The former U.S. attorney adds that Barr has joined Trump in making the baseless claim that mail-in ballots encourage voter fraud on a grand scale, and she fears that if the presidential election is close, Barr won’t hesitate to intervene or to give Trump an unfair advantage over his Democratic rival, former Vice President Joe Biden.
“Barr has demonstrated a determination to use his position — and the legal powers of the federal government — to advance the president’s political interests,” McQuade explains. “So, what damage could Barr do in the days and weeks after the election to help Trump stay in office no matter what voters might prefer? First, Barr has the power to file criminal charges of voter fraud. The presidential election is really state elections, but that doesn’t mean the federal government can’t step in.”

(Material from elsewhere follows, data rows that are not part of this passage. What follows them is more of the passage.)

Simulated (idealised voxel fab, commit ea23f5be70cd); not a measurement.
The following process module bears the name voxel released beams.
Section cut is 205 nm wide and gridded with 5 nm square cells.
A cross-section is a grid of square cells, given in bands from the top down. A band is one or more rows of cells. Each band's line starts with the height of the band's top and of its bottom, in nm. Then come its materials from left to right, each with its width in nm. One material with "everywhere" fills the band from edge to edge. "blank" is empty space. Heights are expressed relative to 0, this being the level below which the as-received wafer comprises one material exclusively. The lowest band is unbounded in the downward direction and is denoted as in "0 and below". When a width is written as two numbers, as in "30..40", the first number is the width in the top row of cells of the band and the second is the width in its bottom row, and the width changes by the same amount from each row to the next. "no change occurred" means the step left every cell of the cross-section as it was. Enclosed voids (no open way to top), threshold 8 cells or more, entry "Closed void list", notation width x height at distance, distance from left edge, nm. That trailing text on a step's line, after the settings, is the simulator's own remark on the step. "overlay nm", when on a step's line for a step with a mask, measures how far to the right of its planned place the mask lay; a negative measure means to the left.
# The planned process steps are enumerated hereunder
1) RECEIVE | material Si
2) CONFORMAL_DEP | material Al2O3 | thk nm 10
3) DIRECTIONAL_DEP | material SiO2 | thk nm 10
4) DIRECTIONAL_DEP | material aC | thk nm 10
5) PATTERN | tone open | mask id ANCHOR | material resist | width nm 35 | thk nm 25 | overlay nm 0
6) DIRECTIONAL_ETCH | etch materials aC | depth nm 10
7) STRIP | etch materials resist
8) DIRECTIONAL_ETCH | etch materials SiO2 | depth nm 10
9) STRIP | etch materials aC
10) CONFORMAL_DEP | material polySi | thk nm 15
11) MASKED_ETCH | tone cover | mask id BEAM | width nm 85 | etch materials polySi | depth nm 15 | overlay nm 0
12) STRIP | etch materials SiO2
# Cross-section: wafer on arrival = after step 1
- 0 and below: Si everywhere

A “determined Barr,” McQuade goes on to say, “could use the fraud statute to charge voters, the Democratic Party or even state election officials with a crime” and “could also involve the Justice Department in civil suits challenging election results.”
McQuade notes, “If a candidate or party filed a lawsuit challenging the election results in one or more states, a statement of interest would allow the Justice Department to make arguments that favor Trump’s campaign. Think Bush v. Gore, but with the U.S. government taking sides. That tactic could bring the powerful voice of the Justice Department to the case, potentially influencing the court of law as well as the court of public opinion.”
“The Justice Department has long taken pride in being independent of politics,” McQuade writes. “Barr’s erosion of this tradition could take our country to a very dark place — sooner than we think.”